An online petition to shut down one of the country’s remaining reactors drew almost 79,000 signatures worldwide as of Monday afternoon. The petition was seemingly created by a former resident of the area in southern Japan where the quake struck.

“Given the general situation on Kyushu — including the ongoing seismic and volcanic activity, the large number of evacuees, and the damage to the transportation infrastructure — I believe it would be prudent for the reactors to be shut down until conditions have stabilized,” Edwin Lyman, a senior scientist at the Union of Concerned Scientists, said to The Japan Times.

Despite the political pressure, Japan’s Nuclear Regulation Authority said Monday morning there were no abnormalities at any of the country’s nuclear facilities and confirmed that the seismic intensity of the earthquakes were well below the level when reactors should be switched off. The quake triggered tsunami warning systems and killed at least 40.

Japan previously shut down all its nuclear reactors in the aftermath of the 2011 magnitude 9.0 earthquake that triggered the Fukushima disaster.

Prior to the disaster, Japan operated 54 nuclear power plants, which provided a third of the country’s electricity. The government even planned to build enough reactors to provide half of the country’s power. After the disaster, Japan pledged to abandon nuclear power by the 2030s, replacing it mostly with wind or solar power, causing the price of electricity to rise by 20 percent.

The transition to green energy hasn’t gone well. Japan remains a top importer of oil, coal and natural gas and the government estimated that importing fuel costs the country more than $40 billion annually.

Statistically, nuclear reactors are the safest form of generating power and are responsible for 1,889 times fewer deaths than the coal plants replacing them in Japan.

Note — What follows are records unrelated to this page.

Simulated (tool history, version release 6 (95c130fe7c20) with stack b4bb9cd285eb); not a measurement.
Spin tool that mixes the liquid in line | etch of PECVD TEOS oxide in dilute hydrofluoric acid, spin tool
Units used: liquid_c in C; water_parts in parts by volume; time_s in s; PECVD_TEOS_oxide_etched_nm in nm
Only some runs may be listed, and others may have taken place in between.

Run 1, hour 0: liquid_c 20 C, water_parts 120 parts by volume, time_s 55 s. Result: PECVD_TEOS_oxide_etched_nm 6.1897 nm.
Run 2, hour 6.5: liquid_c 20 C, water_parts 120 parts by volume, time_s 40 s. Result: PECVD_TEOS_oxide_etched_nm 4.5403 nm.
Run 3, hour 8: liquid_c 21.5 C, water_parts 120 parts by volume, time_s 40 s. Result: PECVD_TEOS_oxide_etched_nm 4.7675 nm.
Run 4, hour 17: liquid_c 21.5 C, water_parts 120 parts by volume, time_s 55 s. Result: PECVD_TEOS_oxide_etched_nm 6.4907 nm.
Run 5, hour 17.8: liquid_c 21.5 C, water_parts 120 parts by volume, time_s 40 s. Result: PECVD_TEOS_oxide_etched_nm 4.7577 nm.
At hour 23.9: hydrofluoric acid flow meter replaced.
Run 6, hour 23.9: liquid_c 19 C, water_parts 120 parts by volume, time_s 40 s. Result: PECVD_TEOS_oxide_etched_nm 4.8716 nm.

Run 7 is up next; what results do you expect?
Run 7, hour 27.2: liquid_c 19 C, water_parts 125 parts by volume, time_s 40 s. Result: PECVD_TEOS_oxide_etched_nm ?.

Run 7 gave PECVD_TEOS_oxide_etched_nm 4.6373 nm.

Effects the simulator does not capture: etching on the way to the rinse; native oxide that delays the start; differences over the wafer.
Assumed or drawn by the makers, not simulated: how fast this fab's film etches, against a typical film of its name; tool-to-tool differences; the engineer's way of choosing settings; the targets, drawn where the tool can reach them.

Japan’s current government is seeing a revival of nuclear power as critical to supporting economic growth and slowing an exodus of Japanese manufacturing to lower-cost countries.

Electricity from new wind power is nearly four times as expensive as electricity from existing nuclear power plants, according to analysis from the Institute for Energy Research. The rising cost of the subsidies needed to make green energy work have been passed onto ordinary Japanese rate-payers, triggering complaints that poor households are subsidizing the affluent.